Austin Dillon speaks with the media following his win in the LTi Printing 250 at Michigan International Speedway Saturday. Eric Young/The SuperSpeedway
BROOKLYN, Mich. — Austin Dillon was in the right place at the right time when NASCAR threw the caution for rain to end the LTi Printing 250 at Michigan International Speedway, getting his ninth win in the Xfinity Series in 138 starts.
“This feels good,” Dillon said after the race. “Me and Nick (Harrison, crew chief) had gotten in a run of a couple wins a couple years back and we felt like put us back together and we could go do it again and that’s on our second race this year? Third?”
“You put us together, we’re a pretty good duo it looks like,” Dillon said. “We’ve got a pretty good win percentage together. It’s nice to be back with him and that group.”
The win was Dillon’s first at MIS. The race ended with 91 laps of 125 complete due to rain, which delayed the start of the race for several hours and threatened from about lap 60 on.
Dillon and Harrison both said the rain played into how they ran the race.
“It was our strategy, I believe,” Dillon said. “We had a pretty fast car. We figured out track position was pretty important. Our car was handling well into a ru. That kind of factored into it.”
Dillon said Harrison made a call that eventually put them in position for the win.
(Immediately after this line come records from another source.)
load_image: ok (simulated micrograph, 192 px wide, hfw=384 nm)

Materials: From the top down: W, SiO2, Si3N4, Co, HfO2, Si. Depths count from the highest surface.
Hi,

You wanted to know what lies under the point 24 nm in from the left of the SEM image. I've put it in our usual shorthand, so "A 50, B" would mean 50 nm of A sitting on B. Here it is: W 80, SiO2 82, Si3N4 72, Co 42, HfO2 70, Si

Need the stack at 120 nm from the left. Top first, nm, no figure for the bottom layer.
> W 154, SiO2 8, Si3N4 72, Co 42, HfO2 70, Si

“With the cautions and Austin saving, we could go clear past (lap) 100,” Harrison said. “But weather was definitely a — we made our strategy and we stuck to it and I got the OK from Big Dog down here on the end (team Owner Richard Childress) so it made me feel a little better about my call.”
It was a one-two finish for Richard Childress Racing, as Daniel Hemric scored a career-high second-place finish, earning his first top-10 at MIS in two races. It was his ninth top-10 of the season.
Hemric said after the last restart, as he was playing the rain game, he made his move to try and get the win.
“They kept telling me the rain was 10 minutes away for 30 minutes,” Hemric said. “I thought, well surely it’s going to rain. So I tried to pull a slider there on the 61 (Kaz Grala), which he did a great job of putting himself in the position there as well. I tried to clear him. I thought I was about a foot and a half too short and I’m sure when I watch it back it may not have been as close as I thought it was. But I tried to make the move because I knew the rain was there.”
“I’d get a couple sprinkles here and there but I made the move probably a lap too early and got myself hemmed up on the bottom,” Hemric continued. “Luckily I was able to rebound for second because I really thought I was going to be about 15th by the time we left the next corner, but fortunately that’s not the way it worked out.”
Cole Custer finished out the top three.
There were 14 lead changes among nine different drivers in the race. Kyle Busch led the most laps, leading almost all of the first stage before losing the lead at lap 31. He would not get back to the lead after that, finishing in sixth. There were 10 caution flags for 37 laps.